Initially when the mistake happened and the administrator realized he had discarded data he thought it had only been performed on the operating system device - that client data was safe and intact. Some of the servers were still online and serving requests although they were experiencing issues and would crash in short order. The initial belief was that we could reconfigure and reinstall our operating systems on our client machines and then simply reconnect client storage and, while we'd have a lot of tedious things to fix and address, we'd recover fairly quickly and with minimal to no client data loss.

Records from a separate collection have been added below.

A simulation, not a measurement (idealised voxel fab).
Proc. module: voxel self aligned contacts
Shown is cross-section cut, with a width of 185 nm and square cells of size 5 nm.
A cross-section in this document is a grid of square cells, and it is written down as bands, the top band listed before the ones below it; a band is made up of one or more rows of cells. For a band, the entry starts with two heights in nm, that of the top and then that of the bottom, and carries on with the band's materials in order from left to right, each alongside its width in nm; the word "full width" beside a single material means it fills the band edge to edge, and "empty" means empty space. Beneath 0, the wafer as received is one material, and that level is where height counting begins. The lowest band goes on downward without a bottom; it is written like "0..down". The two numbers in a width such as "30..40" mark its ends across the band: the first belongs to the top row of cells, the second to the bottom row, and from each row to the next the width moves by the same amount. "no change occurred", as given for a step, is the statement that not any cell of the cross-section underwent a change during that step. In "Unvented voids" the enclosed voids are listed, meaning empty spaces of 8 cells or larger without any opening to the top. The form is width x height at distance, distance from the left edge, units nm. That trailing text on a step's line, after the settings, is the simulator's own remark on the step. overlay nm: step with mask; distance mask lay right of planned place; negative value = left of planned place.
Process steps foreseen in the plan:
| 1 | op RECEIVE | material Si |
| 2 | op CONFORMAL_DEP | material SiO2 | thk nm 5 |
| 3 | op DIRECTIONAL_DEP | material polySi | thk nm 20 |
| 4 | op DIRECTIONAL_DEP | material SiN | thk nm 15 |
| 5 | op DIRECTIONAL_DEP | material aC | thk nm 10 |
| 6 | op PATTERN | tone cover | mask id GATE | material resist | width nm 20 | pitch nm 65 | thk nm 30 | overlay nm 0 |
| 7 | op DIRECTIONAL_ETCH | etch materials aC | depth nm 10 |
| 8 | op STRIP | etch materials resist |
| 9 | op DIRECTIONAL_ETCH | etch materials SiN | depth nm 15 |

It took 2 or 3 hours for us to reprovision all client machines, to install the operating systems, control panels, and all software and settings necessary for the servers to perform their jobs and to serve data for our clients. We do perform this from time to time on a new server as we need more capacity and to be honest I think we did a reasonable job of getting as many servers as we needed configured and online as quickly as we did. I thought that was going to be the end of the major outage and the beginning of days or weeks of fixing small issues and glitches here or there and I was terribly wrong.

We found that when we went to mount the client storage to the servers that the devices wouldn't mount, the file systems were damaged, or the data stored was corrupted to the point that we couldn't simply recover from it. I'm sure if we were a substantially larger company with a much larger budget it may have been possible to find some way to recover some of this data. One of the primary reasons I was glad, even during such an event, to think that we were going to be able to bring these disks online was to avoid any extended downtime and issues for our clients.

Unfortunately we were wrong and the data was not usable. This meant that we were now not only in a state of disaster but that the disaster was not going to be over nearly as quickly as we had originally thought. If we were restoring a single server it would have been done in a few hours and, while that would have not been fun for anybody, it wouldn't have taken very long. Unfortunately we are in a disaster scenario where we are having to restore all servers. No matter how we slice it - be it restoring all servers at once slower, or restoring one server at a time a bit quicker - the speed of overall recovery is about the same.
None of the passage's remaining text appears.